I can try to sketch out the general idea here, but my deduction may not be very precise (please refer to your books to check out the coefficients and sign conventions).
So I guess the question is that given a free Fermion system described by the following action
$$S=-\sum_k\psi_k^\dagger G^{-1}(k)\psi_k, ...(1)$$
where $G(k)=-\langle\psi_k\psi_k^\dagger\rangle$ is the Green's function at the momentum-frequency $k=(i\omega,\vec{k})$, what is the DC electric conductivity?

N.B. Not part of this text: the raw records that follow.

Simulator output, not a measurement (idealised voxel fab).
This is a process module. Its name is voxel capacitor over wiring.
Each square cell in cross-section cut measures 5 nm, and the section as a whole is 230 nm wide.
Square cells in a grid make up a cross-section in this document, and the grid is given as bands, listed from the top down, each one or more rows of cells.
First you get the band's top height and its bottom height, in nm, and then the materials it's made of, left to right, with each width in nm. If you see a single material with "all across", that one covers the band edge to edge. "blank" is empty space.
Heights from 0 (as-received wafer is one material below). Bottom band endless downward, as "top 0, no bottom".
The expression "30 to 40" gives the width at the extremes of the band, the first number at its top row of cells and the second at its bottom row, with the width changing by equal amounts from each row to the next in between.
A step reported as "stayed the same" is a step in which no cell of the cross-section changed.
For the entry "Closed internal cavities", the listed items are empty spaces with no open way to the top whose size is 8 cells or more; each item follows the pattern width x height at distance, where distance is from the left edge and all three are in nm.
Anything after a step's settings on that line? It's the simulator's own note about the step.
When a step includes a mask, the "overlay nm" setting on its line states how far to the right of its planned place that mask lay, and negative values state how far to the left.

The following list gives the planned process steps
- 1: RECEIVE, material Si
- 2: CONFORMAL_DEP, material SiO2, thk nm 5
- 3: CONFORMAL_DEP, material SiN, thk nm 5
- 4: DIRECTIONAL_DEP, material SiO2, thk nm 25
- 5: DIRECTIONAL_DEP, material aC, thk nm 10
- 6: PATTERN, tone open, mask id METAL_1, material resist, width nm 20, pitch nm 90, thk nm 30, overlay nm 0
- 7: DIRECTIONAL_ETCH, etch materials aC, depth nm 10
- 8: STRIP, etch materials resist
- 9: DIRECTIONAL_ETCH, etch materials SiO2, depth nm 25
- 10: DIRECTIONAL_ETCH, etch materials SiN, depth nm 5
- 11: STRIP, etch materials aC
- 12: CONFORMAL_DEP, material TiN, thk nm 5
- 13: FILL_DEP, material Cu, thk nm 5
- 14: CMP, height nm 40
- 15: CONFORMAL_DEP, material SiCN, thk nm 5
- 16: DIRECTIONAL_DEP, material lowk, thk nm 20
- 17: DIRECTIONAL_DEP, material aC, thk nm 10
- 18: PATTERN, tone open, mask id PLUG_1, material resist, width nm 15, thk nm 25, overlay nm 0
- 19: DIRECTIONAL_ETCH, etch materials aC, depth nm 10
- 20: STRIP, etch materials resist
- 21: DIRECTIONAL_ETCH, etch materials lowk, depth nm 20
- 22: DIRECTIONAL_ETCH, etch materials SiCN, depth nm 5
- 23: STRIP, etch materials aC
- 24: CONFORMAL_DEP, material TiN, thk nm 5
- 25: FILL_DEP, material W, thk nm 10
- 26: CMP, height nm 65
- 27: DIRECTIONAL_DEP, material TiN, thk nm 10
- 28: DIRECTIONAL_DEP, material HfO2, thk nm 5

- Start from the definition of the conductivity $j_\mu=\sigma_{\mu\nu} E_{\nu}$ (where $j_\mu$ is the current and $E_\nu$ is the electric field). Consider the linear (differential) response
$$\sigma_{\mu\nu}= \frac{\delta j_\mu}{\delta E_\nu}....(2)$$
- Introduce the gauge potential $A_\mu$. By definition, current is the source of the gauge potential, i.e. $j_\mu = \delta S/\delta A_\mu$, and the electric field is the conjugate momentum of the gauge potential, which means $E_\nu=\partial_t A_\nu$ according to the equation of motion. Plug into the expression Eq. (2) for $\sigma$
$$\sigma_{\mu\nu} = \frac{\delta}{\delta \partial_t A_\nu}\frac{\delta S}{\delta A_\mu}=-i\delta_{A_0}\delta_{A_\nu}\delta_{A_\mu}S....(3)$$
Because $i\partial_t$ means the frequency $i\omega$. For DC conductivity, we should send the frequency $i\omega\to 0$, which means we are actually varying with respect to $i\omega$. But because $i\omega$ always appears with the chemical potential $A_0$ in the form of $(i\omega+A_0)$ in the action, so it will be equivalent to just varying with respect to $A_0$. This is how we can replace $1/\partial_t$ by $-i\delta_{A_0}$ (there are more rigors deduction for this replacement but let us take this simple argument for now).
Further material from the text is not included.